Process the data for training and testing

The time_series_split function in ml_utils.py (loaded as mu) will do the following.

Get the year(s) we want for training
Remove the days with too many NaNs (> 10 percent) in response or explanatory variables
Split data randomly into train, validate, and test pools
Normalize the numerical predictor variables (SST and salinity)
Replace NaNs in our numerical predictor variables with the pixel mean in training data.
Return stacked Numpy arrays

We need to normalize (mean zero, variance of 1) our numerical predictor variables but we need to compute the normalization metrics (X_mean and X_std) from the training data only. Otherwise we would have “data leakage”; information from the data we are predicting (not using for training) is used in testing or validation.

This function is stored in model_utils.py and loaded with import model_utils as mu. If you are running this notebook in your own directory, you will need to download model_utils.py into the same directory as where you have this notebook.

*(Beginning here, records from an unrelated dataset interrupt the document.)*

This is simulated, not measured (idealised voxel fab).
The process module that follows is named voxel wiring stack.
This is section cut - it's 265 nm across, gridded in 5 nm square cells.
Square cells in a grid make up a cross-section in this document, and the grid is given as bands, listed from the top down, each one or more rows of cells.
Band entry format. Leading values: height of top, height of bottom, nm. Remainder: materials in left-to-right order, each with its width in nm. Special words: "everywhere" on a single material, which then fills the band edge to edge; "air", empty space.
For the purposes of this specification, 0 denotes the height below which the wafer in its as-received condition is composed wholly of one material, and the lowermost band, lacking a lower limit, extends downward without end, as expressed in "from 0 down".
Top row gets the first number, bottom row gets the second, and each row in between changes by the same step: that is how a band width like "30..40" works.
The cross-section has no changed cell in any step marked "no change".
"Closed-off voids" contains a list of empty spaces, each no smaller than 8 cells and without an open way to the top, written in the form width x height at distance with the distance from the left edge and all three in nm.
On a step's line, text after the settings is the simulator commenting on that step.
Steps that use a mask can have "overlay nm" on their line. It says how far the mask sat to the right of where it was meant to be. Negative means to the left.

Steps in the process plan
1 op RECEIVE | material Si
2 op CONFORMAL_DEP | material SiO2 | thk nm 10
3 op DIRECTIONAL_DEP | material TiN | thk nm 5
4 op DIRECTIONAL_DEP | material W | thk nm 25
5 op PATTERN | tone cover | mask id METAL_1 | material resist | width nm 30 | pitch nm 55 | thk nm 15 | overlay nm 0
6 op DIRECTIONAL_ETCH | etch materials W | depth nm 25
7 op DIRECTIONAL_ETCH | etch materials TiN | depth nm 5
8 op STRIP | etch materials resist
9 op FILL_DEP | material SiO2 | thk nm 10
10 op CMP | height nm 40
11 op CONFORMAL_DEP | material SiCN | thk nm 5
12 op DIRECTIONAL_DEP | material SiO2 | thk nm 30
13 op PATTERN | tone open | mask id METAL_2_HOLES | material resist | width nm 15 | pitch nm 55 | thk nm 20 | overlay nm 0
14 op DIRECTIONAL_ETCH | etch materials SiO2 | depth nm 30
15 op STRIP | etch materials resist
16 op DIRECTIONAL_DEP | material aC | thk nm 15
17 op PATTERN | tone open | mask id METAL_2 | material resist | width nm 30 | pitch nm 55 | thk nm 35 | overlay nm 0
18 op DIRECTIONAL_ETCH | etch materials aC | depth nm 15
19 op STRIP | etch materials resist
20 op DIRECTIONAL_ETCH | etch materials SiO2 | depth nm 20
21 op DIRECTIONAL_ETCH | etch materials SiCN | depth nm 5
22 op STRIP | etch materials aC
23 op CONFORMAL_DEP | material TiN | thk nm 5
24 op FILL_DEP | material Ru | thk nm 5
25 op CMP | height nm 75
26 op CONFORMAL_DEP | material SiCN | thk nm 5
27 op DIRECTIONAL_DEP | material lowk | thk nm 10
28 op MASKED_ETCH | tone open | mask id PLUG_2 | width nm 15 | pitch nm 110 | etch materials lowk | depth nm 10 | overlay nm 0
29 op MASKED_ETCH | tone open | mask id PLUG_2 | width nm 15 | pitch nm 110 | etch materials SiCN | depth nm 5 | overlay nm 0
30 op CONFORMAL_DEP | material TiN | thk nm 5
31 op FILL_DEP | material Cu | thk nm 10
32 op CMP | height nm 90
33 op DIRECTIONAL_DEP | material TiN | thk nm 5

help(mu.time_series_split)

Help on function time_series_split in module ml_utils:

time_series_split(data: xarray.core.dataset.Dataset, num_var, cat_var=None, mask='ocean_mask', split_ratio=(0.7, 0.2, 0.1), seed=42, X_mean=None, X_std=None, y_var='y', years=None, cast_float32=True, contiguous_splits=False, return_full=False, nan_max_frac_y=0.5, nan_max_frac_v=0.05, add_missingness=False, verbose=False)
    Pure-NumPy splitter/normalizer for xarray Dataset (NumPy-backed).
    Splits time indices randomly into train/val/test.
    Normalizes numerical variables only, using either provided or training-set mean/std.
    Replaces NaNs with 0s.
    Removes days with too many NaNs (>

    Parameters:
      data: xarray dataset with 'time' dimension
      years: year(s) to use for training
      num_var: list of numerical variable names (to normalize)
      cat_var: list of categorical variable names (no normalization)
      y_var: name of response variable in data.
      mask: name of the mask in the data. 0 = ignore; 1 = use; can be static or one for each time step (y)
      split_ratio: tuple (train, val, test), must sum to 1.0
      seed: random seed
      nan_max_frac_y: maximum percent missing values for response
      nan_max_frac_v: maximum percent missing values for explanatory variables
      X_mean, X_std: optional mean/std arrays for num_var only (shape = [n_num_vars])
      cast_float32 : If True, cast outputs to float32 (good for TF)
      verbose: print out info
      return_full: return X and y
      contiguous_splits: versus random splits

    Returns:
      X, y: full input and response arrays (NumPy arrays)
      X_train, y_train, X_val, y_val, X_test, y_test: split data X_mean, X_std: mean and std used for normalization
      If return_full=False, X and y are None.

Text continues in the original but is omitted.